Ivo’s mother took Ivo and his sisters to her native Honduras, to escape her domestic situtation. During this time, she had an opportunity to return to the states (she has a complicated life story which includes a reversed adoption as a child).  While here, Ivo's father went to Honduras and took the children out of her mother's home and took them back to Belize. 

I believe Ivo's father is - at the core - a good man.  However, with the delivery of a baby over Christmas, his focus is his new family.  He has never made his children accountable to school, and like many parents, use "lashing" as their only form of discipline. He has 2 other daughters too.  One of them is 14 and just had a baby.  She is currently in a girl's home in Belize City.

After a year of work, I finally found a school on the island that would enroll Ivo. Because he has never gone to school, he was too old - at the ripe old age of 9 - to be accepted into most of the schools. Until January 7th, 2013,  Ivo spent his days and nights  in the street.

He is doing well considering he is in an 8-3 structured environment for the first time.  He is currently learning his alphabet and seems to find math  his most natural subject.  Our biggest concern has been his lack of discipline in the classroom.  In addition to an entire lack of education, he has limited language. Also, physicality is his only language for frustration.  God Bless the teacher who is not only teaching her regular class, but is now also having to start at the beginning with Ivo.

I am proud to say, that my former O'Gorman student Jacob Barclay -  now a teacher himself -  is graciously paying for Ivo's education, as there is no public education in Belize.

Ivo runs away a lot. I am not sure if it is because of a lack of food (as he always claims he is hungry) or emotional negligence..However, in is not uncommon for him to knock on doors of some of my friends and an elderly relative on his mother's side.

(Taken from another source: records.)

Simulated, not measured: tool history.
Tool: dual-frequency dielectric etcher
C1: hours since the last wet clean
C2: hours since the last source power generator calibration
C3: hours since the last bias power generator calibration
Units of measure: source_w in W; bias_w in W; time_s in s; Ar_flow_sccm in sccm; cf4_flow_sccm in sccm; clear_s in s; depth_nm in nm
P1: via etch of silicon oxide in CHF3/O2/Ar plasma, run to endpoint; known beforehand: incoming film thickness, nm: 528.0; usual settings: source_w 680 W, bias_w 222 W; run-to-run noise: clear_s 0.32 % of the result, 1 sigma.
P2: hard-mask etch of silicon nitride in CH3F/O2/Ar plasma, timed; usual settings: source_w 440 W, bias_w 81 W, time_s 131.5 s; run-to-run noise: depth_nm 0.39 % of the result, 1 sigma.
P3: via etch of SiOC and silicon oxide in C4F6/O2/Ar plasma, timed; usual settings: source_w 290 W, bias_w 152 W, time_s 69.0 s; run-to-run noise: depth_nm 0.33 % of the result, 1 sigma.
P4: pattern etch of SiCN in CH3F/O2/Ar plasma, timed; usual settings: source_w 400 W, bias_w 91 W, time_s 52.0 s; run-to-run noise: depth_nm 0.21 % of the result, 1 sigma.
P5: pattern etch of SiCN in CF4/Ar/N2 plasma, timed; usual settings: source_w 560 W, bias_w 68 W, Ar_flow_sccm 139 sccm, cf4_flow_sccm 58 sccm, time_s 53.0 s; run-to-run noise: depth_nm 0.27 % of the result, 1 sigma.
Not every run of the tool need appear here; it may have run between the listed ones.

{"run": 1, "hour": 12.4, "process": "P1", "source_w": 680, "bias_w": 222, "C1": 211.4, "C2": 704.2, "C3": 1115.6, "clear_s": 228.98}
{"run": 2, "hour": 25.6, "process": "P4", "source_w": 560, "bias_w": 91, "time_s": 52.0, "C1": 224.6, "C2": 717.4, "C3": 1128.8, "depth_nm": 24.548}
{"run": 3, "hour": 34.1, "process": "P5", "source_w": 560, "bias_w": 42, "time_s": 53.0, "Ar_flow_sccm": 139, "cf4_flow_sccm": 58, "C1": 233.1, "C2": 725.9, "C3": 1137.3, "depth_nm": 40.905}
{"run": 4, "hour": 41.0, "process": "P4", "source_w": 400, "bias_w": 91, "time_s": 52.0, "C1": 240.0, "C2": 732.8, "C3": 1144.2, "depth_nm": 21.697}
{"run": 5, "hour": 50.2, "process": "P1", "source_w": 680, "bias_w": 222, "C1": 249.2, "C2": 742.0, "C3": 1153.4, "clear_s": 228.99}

Since my return to the states, I have found and am in communications with Ivo's mother.  She is living in the US and wants nothing more than for Ivo and his sister Valerie (age 13) to join her.  However, this is a tricky immigration case. 

Please pray for safety and compassion for Ivo and his entire family.  Please pray for patience and guidance for his teachers and the Isla Bonita school. As I continue to work with lawyers to assist in Ivo's and Valerie's most to the states, I ask for your prayers.